Doctoral Dissertations

Date of Award

5-2008

Degree Type

Dissertation

Degree Name

Doctor of Philosophy

Major

Mechanical Engineering

Major Professor

Gary A. Flandro

Committee Members

John S. Steinhoff, Bruce W. Bomar, Kenneth R. Kimble

Abstract

A nonlinear burning model is developed, valid across a wide range of frequencies, to allow for the incorporation of an admittance function into a nonlinear combustion instability (CI) framework. This is accomplished by extending two existing models to incorporate the effects of nonlinearity, the QSHOD ( Α Β ) model as described by Culick in his 1968 review paper and the 1973 T’ien model. The classical QSHOD model is marred by major limitations due to the simplifications and assumptions made. The most evident is the exclusion of the unsteady gas phase eliminating the high frequency response. The less recognized T’ien model includes the high frequency unsteady gas phase effects while successfully capturing the low frequency response.

An overlooked and unexpected finding on the sensitivity of a propellant’s response on temperature was discovered while recreating the original linear work by T’ien. This temperature sensitivity was first recognized by Brownlee during his Tburner experiments at the Caltech Jet Propulsion Laboratory in 1959, but was not fully understood. Lowering the cold propellant temperature yields an inverse primary admittance peak inferring damping of pressure oscillations. Inversely, by increasing the cold propellant temperature to a value close to that at the burning surface, the lowfrequency primary admittance peak is “flattened,” also reducing the ability to drive pressure oscillations.

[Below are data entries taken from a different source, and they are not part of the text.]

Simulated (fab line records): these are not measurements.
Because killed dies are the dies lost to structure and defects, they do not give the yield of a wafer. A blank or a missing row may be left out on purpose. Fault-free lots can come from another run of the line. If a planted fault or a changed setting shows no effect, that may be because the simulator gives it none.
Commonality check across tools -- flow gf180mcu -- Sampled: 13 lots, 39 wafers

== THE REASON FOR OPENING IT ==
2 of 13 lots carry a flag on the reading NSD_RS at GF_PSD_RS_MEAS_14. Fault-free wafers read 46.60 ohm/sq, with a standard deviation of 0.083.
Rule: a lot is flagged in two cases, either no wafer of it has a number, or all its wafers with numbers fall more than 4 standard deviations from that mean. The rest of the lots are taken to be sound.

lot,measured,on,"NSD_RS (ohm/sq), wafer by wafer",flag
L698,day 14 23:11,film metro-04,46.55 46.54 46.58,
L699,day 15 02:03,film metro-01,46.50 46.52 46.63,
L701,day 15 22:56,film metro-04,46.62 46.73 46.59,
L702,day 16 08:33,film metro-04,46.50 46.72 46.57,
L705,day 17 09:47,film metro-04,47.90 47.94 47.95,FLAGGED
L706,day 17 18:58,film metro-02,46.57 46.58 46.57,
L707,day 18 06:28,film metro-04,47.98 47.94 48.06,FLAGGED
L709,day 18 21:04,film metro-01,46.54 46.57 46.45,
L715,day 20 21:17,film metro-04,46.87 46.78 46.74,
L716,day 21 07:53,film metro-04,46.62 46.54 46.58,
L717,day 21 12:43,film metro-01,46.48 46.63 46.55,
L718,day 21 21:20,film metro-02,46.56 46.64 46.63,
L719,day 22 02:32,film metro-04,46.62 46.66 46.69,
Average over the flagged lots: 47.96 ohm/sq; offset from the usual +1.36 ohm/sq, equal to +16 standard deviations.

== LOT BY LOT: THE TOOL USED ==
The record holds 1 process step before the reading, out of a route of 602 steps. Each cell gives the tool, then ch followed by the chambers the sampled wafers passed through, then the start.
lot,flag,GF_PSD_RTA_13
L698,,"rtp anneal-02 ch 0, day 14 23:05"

When extended to encompass the second-order nonlinear corrections, the QSHOD model yields a definitive increase in the amplitude of the primary low frequency response peak. This result is also observed in the extended T’ien model, along with the observed enhancement of wave-amplifying at high frequency due to nonlinear gas phase resonance corrections. The inclusion of the nonlinear highfrequency gas phase interactions explains effects important in understanding the growth of waves from noise to finite-amplitude pressure oscillations observed in Brownlee’s data [13], as well as in Shuttle SRB measurements. The occurrence of a mean pressure rise (DC shift) regularly encountered in combustion instability research is found to be partially attributable to the nonlinear steady correction of the burning rate. The appearance of maximum instability occurring in the first tangential mode observed in the Brownlee- Marble data [13] may correspond to the formation of a secondary positive admittance peak due solely to the nonlinear corrections from the extension of T’ien’s work. Throughout this work the validity and the limitations of the models are investigated.